Re: [PATCH v2 1/2] seqlock: Do the lockdep annotation before locking in do_write_seqcount_begin_nested()

From: Michal Hocko
Date: Mon Jun 26 2023 - 09:16:16 EST


On Mon 26-06-23 21:27:05, Tetsuo Handa wrote:
> On 2023/06/26 20:35, Michal Hocko wrote:
> > On Mon 26-06-23 20:26:02, Tetsuo Handa wrote:
> >> On 2023/06/26 19:48, Peter Zijlstra wrote:
> >>> On Mon, Jun 26, 2023 at 06:25:56PM +0900, Tetsuo Handa wrote:
> >>>> On 2023/06/26 17:12, Sebastian Andrzej Siewior wrote:
> >>>>> On 2023-06-24 15:54:12 [+0900], Tetsuo Handa wrote:
> >>>>>> Why not to do the same on the end side?
> >>>>>>
> >>>>>> static inline void do_write_seqcount_end(seqcount_t *s)
> >>>>>> {
> >>>>>> - seqcount_release(&s->dep_map, _RET_IP_);
> >>>>>> do_raw_write_seqcount_end(s);
> >>>>>> + seqcount_release(&s->dep_map, _RET_IP_);
> >>>>>> }
> >>>>>
> >>>>> I don't have a compelling argument for doing it. It is probably better
> >>>>> to release the lock from lockdep's point of view and then really release
> >>>>> it (so it can't be acquired before it is released).
> >>>>
> >>>> We must do it because this is a source of possible printk() deadlock.
> >>>> Otherwise, I will nack on PATCH 2/2.
> >>>
> >>> Don't be like that... just hate on prink like the rest of us. In fact,
> >>> i've been patching out the actual printk code for years because its
> >>> unusable garbage.
> >>>
> >>> Will this actually still be a problem once all the fancy printk stuff
> >>> lands? That shouldn't do synchronous prints except to 'atomic' consoles
> >>> by default IIRC.
> >>
> >> Commit 1007843a9190 ("mm/page_alloc: fix potential deadlock on zonelist_update_seq
> >> seqlock") was applied to 4.14-stable trees, and CONFIG_PREEMPT_RT is available
> >> since 5.3. Thus, we want a fix which can be applied to 5.4-stable and later.
> >> This means that we can't count on all the fancy printk stuff being available.
> >
> > Is there any reason to backport RT specific fixup to stable trees? I
> > mean seriously, is there any actual memory hotplug user using
> > PREEMPT_RT? I would be more than curious to hear the usecase.
>
> Even if we don't backport RT specific fixup to stable trees, [PATCH 2/2] requires
> that [PATCH 1/2] guarantees that synchronous printk() never happens (for whatever
> reasons) between write_seqlock_irqsave(&zonelist_update_seq, flags) and
> write_sequnlock_irqrestore(&zonelist_update_seq, flags).

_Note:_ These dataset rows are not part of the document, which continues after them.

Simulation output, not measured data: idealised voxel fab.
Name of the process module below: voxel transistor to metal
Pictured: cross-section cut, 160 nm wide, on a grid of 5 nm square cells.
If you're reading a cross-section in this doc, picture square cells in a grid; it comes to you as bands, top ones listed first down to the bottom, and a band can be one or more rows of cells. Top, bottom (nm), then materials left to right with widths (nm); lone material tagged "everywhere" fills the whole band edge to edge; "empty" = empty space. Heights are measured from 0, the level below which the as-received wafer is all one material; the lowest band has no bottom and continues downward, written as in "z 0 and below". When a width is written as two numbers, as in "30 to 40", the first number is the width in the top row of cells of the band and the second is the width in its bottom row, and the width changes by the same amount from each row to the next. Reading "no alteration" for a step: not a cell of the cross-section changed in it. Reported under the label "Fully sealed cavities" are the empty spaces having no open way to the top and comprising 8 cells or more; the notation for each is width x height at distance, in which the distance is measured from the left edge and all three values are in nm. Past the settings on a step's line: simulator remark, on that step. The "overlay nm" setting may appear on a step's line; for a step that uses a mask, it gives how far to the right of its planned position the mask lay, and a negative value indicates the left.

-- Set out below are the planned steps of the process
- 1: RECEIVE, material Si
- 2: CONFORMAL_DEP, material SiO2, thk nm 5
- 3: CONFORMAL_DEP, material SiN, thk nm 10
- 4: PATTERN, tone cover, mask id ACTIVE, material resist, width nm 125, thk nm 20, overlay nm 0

I suspect you are overcomplicating this. I do understand that you want
to have this 100% airtight but I would argue that this is actually not
really necessary. I would be perfectly fine living in the world where
this particular path could trigger an unintended printk. IIUC we are
mostly talking about lockup detector only, right? AFAIK there is no such
na issue _now_ so we are talking about a potential _risk_ only.

> If [PATCH 1/2] cannot guarantee it, [PATCH 2/2] will be automatically rejected.
>
> If [PATCH 2/2] cannot be applied, we have several alternatives.
>
> Alternative 1:
>
> Revert both commit 3d36424b3b58 ("mm/page_alloc: fix race condition between build_all_zonelists and page allocation")
> and commit 1007843a9190 ("mm/page_alloc: fix potential deadlock on zonelist_update_seq seqlock").
> I don't think this will happen, for nobody will be happy.
>
> Alternative 2:
>
> Revert commit 1007843a9190 ("mm/page_alloc: fix potential deadlock on zonelist_update_seq seqlock")
> and apply "mm/page_alloc: don't check zonelist_update_seq from atomic allocations" at
> https://lkml.kernel.org/r/dfdb9da6-ca8f-7a81-bfdd-d74b4c401f11@xxxxxxxxxxxxxxxxxxx .
> I think this is reasonable, for this reduces locking dependency. But Michal Hocko did not like it.
>
> Alternative 3:
>
> Somehow preserve printk_deferred_enter() => write_seqlock(&zonelist_update_seq) and
> write_sequnlock(&zonelist_update_seq) => printk_deferred_exit() pattern. Something like below?
>

Alternative 4:
stop chasing shadows and deal with the fact that this code won't be
perfect. Seriously you are trying to address a non-existing problem and
blocking a working RT solution which doesn't clutter the code with RT
specific baggage.
--
Michal Hocko
SUSE Labs